Lately my wife has been looking at me as if I'm a piece of meat....
And it wouldn't bother me, if she wasn't a vegan.
As a butcher, let me advise you never to back up into the meat grinder. It will make you get a little behind in your work.
Hot dog, I love a good meat pun.
Cows don’t make very good cops. They refuse to go on steak outs.
What did the deer say to each other when they were trying to solve a difficult problem? This is such a deer-lemma!
It is really rare to find the most perfectly cooked steak.
What do you call a pig squished by sand? A ham sandwich.
Salami get this straight - you don't like meat puns?!
How do you defeat a meat-loving vampire? With a steak to the heart!
Why did the butcher work overtime at the grocery store? To make ends meat!
How did the hotdog overcome his fear of ketchup? He mustered up the courage.
What did the boss pig say to the pig worker for not working fast enough? “chop chop slow pork”.
Why are burgers bad at telling jokes? Because they all are cheesy.
I’m bacon you! Please stop with the meat puns!
Did you hear about the butcher that backed into the meat grinder?

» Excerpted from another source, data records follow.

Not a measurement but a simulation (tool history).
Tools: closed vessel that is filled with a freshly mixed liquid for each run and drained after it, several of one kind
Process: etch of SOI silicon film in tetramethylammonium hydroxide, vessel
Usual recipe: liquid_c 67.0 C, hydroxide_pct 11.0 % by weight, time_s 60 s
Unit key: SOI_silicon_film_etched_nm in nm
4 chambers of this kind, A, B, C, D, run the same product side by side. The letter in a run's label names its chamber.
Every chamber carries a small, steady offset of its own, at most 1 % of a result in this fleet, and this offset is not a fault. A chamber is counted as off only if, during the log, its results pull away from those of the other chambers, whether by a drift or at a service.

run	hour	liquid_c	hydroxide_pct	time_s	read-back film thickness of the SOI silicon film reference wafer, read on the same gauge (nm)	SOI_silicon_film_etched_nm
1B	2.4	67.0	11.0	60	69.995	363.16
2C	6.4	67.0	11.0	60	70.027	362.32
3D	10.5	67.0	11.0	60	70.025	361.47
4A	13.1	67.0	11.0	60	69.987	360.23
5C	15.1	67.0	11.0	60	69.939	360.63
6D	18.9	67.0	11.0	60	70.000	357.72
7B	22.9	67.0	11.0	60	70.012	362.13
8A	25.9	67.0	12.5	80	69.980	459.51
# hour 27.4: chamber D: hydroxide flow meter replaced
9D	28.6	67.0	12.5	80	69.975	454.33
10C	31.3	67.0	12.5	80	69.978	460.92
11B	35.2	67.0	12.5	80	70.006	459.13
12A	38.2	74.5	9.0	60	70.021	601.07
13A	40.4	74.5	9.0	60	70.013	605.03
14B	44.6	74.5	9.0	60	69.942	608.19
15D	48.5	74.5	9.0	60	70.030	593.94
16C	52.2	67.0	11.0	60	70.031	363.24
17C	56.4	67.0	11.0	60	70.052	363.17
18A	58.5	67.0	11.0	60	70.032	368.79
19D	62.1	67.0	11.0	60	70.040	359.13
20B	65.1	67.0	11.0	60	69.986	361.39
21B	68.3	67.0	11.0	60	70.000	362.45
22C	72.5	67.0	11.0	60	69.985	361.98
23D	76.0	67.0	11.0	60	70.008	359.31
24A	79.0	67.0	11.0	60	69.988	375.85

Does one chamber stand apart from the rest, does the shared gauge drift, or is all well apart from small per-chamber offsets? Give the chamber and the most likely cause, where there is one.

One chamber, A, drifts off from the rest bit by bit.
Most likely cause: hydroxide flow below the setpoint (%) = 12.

He got a little behind in his work.
Make no bones about it, home made stock is a really good base for soups.
Did you hear about the man who used to be addicted to eating raw meat? Don't worry, he's cured now!
What did the steak say to his girlfriend? You're the apple of my rib-eye!
Why did the pig become an actress? Because she was a real ham!
If anyone gets a suspicious email from me about canned meat, don’t open it. It’s spam!
All the contestants at the pig Olympics were very happy with their prizes. They each won pork medallions.
What do you call a cow with a twitch? Beef jerky!
What is the most affordable type of meat? Deer, it is always under a buck a pound.